The Radnor Enhancement Project
Radnor, Pennsylvania
For a complete case study of the Radnor project, see The Art of Placemaking: Interpreting Community Through Public Art and Urban Design.
This strategy seeks to demonstrate how
a synergy between landscape elements, public art and roadside scale
urban design can reinforce the meaning of a highway corridor: Megalithic
monuments establish a
continuity
with the traditional Welsh settlers' landscape. New highway milestones
recall America's first turnpike. An iconography of symbols on sound
barrier panels, on granite mile markers, and in the extended trap rock
form griffin figures along side the Blue Route exit to Radnor evoke
the township's seal. This project received the first award given by
the Environmental Design Research Associates and Places Magazine
in 1998.
The dramatic excavation of a new arterial
highway across Philadelphia's "Main Line" prompted the Radnor
Township to engage in a process of design review and enhancement of
the highway corridor. The goal of this work is to create a stronger
sense of place and a feeling of continuity along the old Lancaster Turnpike
which intersects the new "Blue Route," Interstate 476. As
planners, The Townscape Institute
organized
a design team, including the landscape firm, Coe Lee, Robinson and Roesch
of Philadelphia, and artist, William Reimann, along side the Township
government. The group worked to develop an integrated vocabulary of
sculpture, street furniture, interpretation and landscaping. The strategy
went beyond beautifying to provide a feeling of orientation for the
traveler and to inspire an ethic of proprietorship among residents who
could identify with the mental landscape of images connected to the
Township.
The design for this five mile corridor "re-imagines" the neolithic
stone landscape of Wales, home of Radnor's original Quaker settlers,
as well
as recalling the 18th century stone walls and milestones of the Lancaster
Pike, America's oldest turnpike. Consequently, rocks excavated from
the Blue Route are grouped in megalithic sculptures, including a 23
foot high cairn, and a 90 by 100 foot griffin, that mark key entry points
along the turnpike, and a "Stonehenge" on the Township's eastern
border along Route 30.
A new rhythm of plinths, eight feet tall,
supplement the old (18 inch) milestones; they are sandblasted with symbols
from the Township seal,
including
a dragon, lion, tree, and wheat sheaf. These designs were also stenciled
onto 14 foot high sound barrier walls encasing two Blue Route bridges.

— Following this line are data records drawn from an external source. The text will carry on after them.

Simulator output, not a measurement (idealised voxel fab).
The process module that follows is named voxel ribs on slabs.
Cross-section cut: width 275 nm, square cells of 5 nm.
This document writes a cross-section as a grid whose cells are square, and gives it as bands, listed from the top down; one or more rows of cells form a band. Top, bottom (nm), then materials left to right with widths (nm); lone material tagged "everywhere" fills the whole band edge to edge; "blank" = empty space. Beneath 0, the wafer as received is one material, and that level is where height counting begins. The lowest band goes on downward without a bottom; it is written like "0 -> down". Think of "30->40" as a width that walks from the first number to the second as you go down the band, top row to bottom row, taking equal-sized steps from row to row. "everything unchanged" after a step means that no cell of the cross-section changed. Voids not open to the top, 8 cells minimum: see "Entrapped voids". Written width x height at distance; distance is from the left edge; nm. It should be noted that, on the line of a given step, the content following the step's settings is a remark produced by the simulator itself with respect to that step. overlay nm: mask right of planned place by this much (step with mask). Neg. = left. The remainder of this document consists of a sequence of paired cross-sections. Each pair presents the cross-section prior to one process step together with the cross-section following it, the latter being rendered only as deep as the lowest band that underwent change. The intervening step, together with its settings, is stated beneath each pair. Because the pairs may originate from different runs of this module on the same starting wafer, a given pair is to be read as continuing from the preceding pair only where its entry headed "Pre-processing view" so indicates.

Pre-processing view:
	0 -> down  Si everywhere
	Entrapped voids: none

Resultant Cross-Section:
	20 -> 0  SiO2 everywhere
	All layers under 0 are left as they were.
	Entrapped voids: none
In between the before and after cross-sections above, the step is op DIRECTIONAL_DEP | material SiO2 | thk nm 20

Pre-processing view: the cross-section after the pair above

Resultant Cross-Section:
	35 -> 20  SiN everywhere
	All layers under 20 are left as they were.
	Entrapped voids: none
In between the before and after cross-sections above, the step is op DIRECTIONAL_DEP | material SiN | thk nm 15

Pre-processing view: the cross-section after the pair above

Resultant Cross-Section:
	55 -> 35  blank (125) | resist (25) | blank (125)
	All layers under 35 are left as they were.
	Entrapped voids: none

The Radnor enhancement project was the result of Township initiative,
which encouraged the support of the Pennsylvania Department of Transportation.
The community received donations from Sunoco and Wyeth corporations,
whose support has encouraged comprehensive tree and flower plantings
at important vistas, as well as changes in the design of service stations
along Route 30. While the Radnor expenditures are relatively modest,
the work now demonstrates how enhancement funds can be used under the
new intermodal Surface Transportation Efficiency Act of 1991, and has
been the subject of articles in The Washington Post and Planning magazine
and an exhibit on "Planning Futures" at the National Building
Museum.
Truck drivers, tourists, and residents
of neighboring communities are pulling off The Blue Route to inquire
at the township offices about the
changes that have transformed the landscape. What was once a stretch
of shabbily developed roadway is now a community identifier, conjuring
up visions of the town's patrimony and giving motorists and residents
visual indicators of their location in time and space. With its integrated
approach, this pioneering project fosters public art, and improved environmental
quality. Some twenty elements already in place illustrate how the new
Surface Transportation Act might secure innovative approaches to the
problem of community identity and vehicular orientation in future decades.